Entering the year four classroom at Merrylands East Public School, the first thing most people notice is the life-size Creeper presiding over the room. For the uninitiated, the Creeper is the iconic villain from the hugely popular blocky world-building game Minecraft. Its presence is an early indication that things are a little different in Lee Hewes' class.


Lee is a digital native and tinkerer. While he was building the creeper sculpture with his year one class last year he decided he wanted it to detect movement and make noises as children moved around the classroom. He researched the technology that would be required, and taught himself enough electronics to build it. It is Lee's ambition that in time stepping into his classroom will be a bit like a trip to the Powerhouse Museum. Word on the street is that there's a Minecraft-themed carpet in the works...

Given the Creeper, it’s unsurprising that Minecraft itself plays a significant role in the day to day activity in the class. The virtual world provides a setting for everything from sharing artworks with other schools to exploring mathematical concepts. But it's not just the way he uses Minecraft that distinguishes Lee's classroom. It's his approach to technology as a whole, in all its different forms.

Digital technology has become prevalent in schools in the past few decades, and is increasingly embedded in the curriculum. It’s commonplace for students to research a topic online, or to create an onscreen presentation as an assessment. Many teachers now use class blogs to chronicle the activities of students and share with parents. Where 4H at Merrylands East differs is the way that technology is woven seamlessly and comprehensively through almost every aspect of the classroom experience. It is as pervasive, as Anne Knock suggests, as electricity.

Earlier this year, the class did a unit on Extreme Environments. While it wasn’t Lee’s intention it make the unit specifically technological, it provides an excellent example of how technology is embedded so comprehensively throughout the student experience in his class. The unit was called Project NEEMO, taking it's name from NASA Extreme Environment Mission Operations (an underwater base where NASA astronauts prepare for space missions). Naturally, you can read an overview of Project NEEMO from the students' perspective on their Weebly class blog.

The project was structured using the project based learning approach that Lee and his wife Bianca have recently documented in their book 'Are Humans Wild at Heart? and Other Epic English Projects for Years 9-10' (read our review here).

Before introducing the unit, Lee ran a hook lesson to get students thinking about extreme environments. He broke the class up into groups of three - each group carefully selected to balance social skills and technical skills, as well as encourage students to get to know classmates they may not regularly spend time with. During the hook lesson each group was given a Minecraft minifigure and challenged to find an 'extreme environment' for it to live in, somewhere around the school. Each team's effort was posted onto the class Twitter feed.

In the next lesson, Lee explained Project NEEMO - sharing the one-page 'project outline' with them. This sets up the topic area for study, the 'driving question', and what the class will discover, create and share through the project.
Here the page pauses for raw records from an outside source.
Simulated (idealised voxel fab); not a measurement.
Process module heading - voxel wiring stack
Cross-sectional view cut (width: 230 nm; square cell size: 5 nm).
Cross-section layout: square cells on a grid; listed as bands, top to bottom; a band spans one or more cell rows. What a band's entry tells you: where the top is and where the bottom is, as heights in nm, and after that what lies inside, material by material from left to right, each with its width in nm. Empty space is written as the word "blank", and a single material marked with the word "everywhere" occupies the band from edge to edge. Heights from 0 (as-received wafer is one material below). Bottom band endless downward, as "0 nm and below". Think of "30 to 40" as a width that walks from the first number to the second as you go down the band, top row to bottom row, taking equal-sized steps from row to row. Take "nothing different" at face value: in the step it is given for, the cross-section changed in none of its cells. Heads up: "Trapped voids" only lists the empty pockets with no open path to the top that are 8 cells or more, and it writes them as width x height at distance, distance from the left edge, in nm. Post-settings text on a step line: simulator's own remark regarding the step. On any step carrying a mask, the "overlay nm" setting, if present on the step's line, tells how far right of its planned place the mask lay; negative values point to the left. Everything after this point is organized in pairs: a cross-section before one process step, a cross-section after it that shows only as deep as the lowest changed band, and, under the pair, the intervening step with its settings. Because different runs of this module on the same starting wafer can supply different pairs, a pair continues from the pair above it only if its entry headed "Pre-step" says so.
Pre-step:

Having received this challenge, the class then spent time discussing what they 'needed to know', building a list of questions for exploration. Lee used Padlet to facilitate this, opening the application on the IWB while each group sat around a laptop, discussing and contributing their questions which were added to the collection on the board.

To kick off the research phase, the class used Skype to interview a Canadian teacher living in Churchill, Manitoba about the experience of living in an extreme environment. Each group then chose a particular environment to focus on and began to do further research.

As the groups explored their topic, they captured their learnings in the collaborative learning platform Edmodo. Lee used a shared Google Sheets spreadsheet to establish the criteria for completing their research - groups had to describe what made their environment extreme; what resources would be difficult to obtain there; how humans might modify the environment to make it more habitable; and particularly interesting plants and animals found there. Students also used Google Slides to create presentations on their research to share with the class.

When a group had adequately researched their topic they began constructing a model of their extreme environment in Minecraft. For some groups this necessitated further research into how they might achieve certain features of the landscape using the software's environmental building options. Once the environment had been built they then added their human modification, native animals, plants and so on.

To create an 'awesome advert' for their environment the students used Camtasia and Quicktime to make screen captures of their activity in Minecraft as they 'toured' their environment. Before doing this, they worked with pen and paper storyboards to plan the sequence of shots they would use, their dialogue and effects.

Having scripted their dialogue, the groups recorded audio and used iMovie to composite the video and audio elements together and edit as required. For soundtracks, they used the creative commons resource Jamendo Music. The resulting videos were then hosted on the class YouTube channel.

Throughout the whole process, students used Seesaw to share their ongoing efforts with their families, providing an opportunity for critical self-reflection.

The unit may have finished earlier in the year but if you visit Lee's classroom the evidence is still there. The groups have taken images from their videos and laminated them, these are now placed around the room next to augmented reality 'trigger images'. Using Aurasma software, these triggers let you jump into the projects as you move around the room

When listed exhaustively like this, Lee's approach to technology may seem incredibly complicated. Why is it necessary to use so many different systems and tools? But this is exactly the way that many of us use technology today – dipping in and out of many different applications, often across devices; bringing them together in interesting ways; maintaining an ecosystem of different special purpose tools. This approach to technology brings with it the need for a range of different skills. The effective curation of tools. The ability to get up to speed on an application quickly and independently. Flexibility from one interface to another.

While the students in Lee’s class certainly learnt a lot about extreme environments, they perhaps learnt even more about embracing the technological tools at their disposal. They were becoming capable, independent learners – and creators – through contemporary technology.

Of course they've moved on now. This term they're looking at endangered animals, developing a conservation park in Minecraft to share with experts at Taronga. By end of year Lee hopes to have them making virtual reality experiences in Minecraft VR with Google cardboard. That's going to require Adobe Premiere, so Lee has set himself a holiday project to getting up to speed on that software. It seems it's not only the students who must embrace continual learning in 4H.